When ministers concluded negotiations on December 16 morning, 30 hours beyond the allotted time frame, a final deal on climate action at the United Nations Climate Change Conference (COP 24) in Katowice, Poland, was to some extent achieved.
The ‘Katowice Climate Package’ is the name given to the basket of issues that have been negotiated and agreed upon. Together this makes up the majority of the ‘rulebook’ by which the Paris Agreement can be implemented by countries around the world.
The key elements that were agreed upon include how countries will both define and provide information on national climate action under the Paris Agreement, how to measure cumulative global efforts by 2023, as well as a process to mobilize financing to support this action.
Yet several issues remained contentious, such as rules for carbon markets and trading, referred to under ‘Article 6’ of the Paris Agreement, which have been deferred until next year. Some were also critical that the text was not forceful enough in demanding more urgent and ambitious action.
UN Secretary-General Antonio Guterres returned in the final days of the conference, reinforcing the message that climate change is the number one priority for the United Nations.
In his speech, he said “We must beat climate change before it beats us. It is a race we can win. It is a race we must win.”
Abdoulaye Mar Dieye, UN Assistant Secretary-General and Director of UNDP’s Policy and Programme Bureau, highlighted how UNDP’s work is driving the climate action agenda through the support it provides across 140 countries:
“At UNDP we focus on the alignment between the Paris Agreement and the 2030 Agenda, recognizing that climate change not only threatens development outcomes but ambitious climate action can provide opportunities to unlock economic and social gains.”

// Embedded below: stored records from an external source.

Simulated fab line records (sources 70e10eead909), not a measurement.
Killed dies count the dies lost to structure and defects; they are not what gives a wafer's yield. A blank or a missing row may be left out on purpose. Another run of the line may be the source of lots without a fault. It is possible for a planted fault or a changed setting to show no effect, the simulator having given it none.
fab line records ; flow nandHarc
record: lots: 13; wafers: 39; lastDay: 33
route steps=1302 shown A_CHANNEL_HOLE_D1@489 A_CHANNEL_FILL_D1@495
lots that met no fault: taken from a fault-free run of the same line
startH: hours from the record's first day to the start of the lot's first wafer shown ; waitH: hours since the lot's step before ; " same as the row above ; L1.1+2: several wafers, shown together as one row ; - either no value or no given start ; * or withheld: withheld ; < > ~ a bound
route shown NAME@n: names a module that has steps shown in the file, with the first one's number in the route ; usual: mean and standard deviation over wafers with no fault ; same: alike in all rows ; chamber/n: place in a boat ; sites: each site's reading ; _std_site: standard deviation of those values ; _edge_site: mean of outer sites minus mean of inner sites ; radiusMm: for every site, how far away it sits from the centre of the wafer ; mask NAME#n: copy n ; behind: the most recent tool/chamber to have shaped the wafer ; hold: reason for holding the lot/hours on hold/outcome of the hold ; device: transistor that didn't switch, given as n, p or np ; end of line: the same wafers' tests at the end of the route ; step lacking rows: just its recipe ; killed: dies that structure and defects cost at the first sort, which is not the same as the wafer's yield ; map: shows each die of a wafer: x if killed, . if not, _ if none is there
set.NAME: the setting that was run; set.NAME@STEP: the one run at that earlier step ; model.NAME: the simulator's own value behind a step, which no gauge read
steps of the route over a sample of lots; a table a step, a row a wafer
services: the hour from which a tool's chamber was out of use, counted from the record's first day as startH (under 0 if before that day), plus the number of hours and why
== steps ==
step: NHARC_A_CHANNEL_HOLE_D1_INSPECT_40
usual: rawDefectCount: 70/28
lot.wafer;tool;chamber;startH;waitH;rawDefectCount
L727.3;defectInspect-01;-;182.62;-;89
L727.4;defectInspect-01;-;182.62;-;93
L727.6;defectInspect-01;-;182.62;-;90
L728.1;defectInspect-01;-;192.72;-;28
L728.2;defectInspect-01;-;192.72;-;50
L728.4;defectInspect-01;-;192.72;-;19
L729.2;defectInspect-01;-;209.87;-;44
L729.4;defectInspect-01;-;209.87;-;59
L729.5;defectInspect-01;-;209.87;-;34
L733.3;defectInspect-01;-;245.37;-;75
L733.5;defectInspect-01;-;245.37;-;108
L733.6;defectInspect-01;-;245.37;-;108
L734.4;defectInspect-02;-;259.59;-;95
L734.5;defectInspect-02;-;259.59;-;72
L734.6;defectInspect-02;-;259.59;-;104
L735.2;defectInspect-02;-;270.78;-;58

Throughout the two weeks of negotiations, UNDP shared its country-level programming experiences through numerous events, all aimed at advocating for three key ingredients needed to scale up countries’ action to meet their national pledges, or Nationally Determined Contributions (NDCs). Some of the highlights were as follows:
- First, foster public-private partnership to scale up finance
- Second, enhance adaptation
- Third, leverage nature-based solutions
The outcomes of COP24 are lauded as an impressive achievement, given the scale of work negotiators were tasked with over these two weeks; yet, the work has just begun. With this new ‘rulebook’ in place, it is now the responsibility of countries, with support from organizations like UNDP, to turn their pledges into concrete adaptation and mitigation action.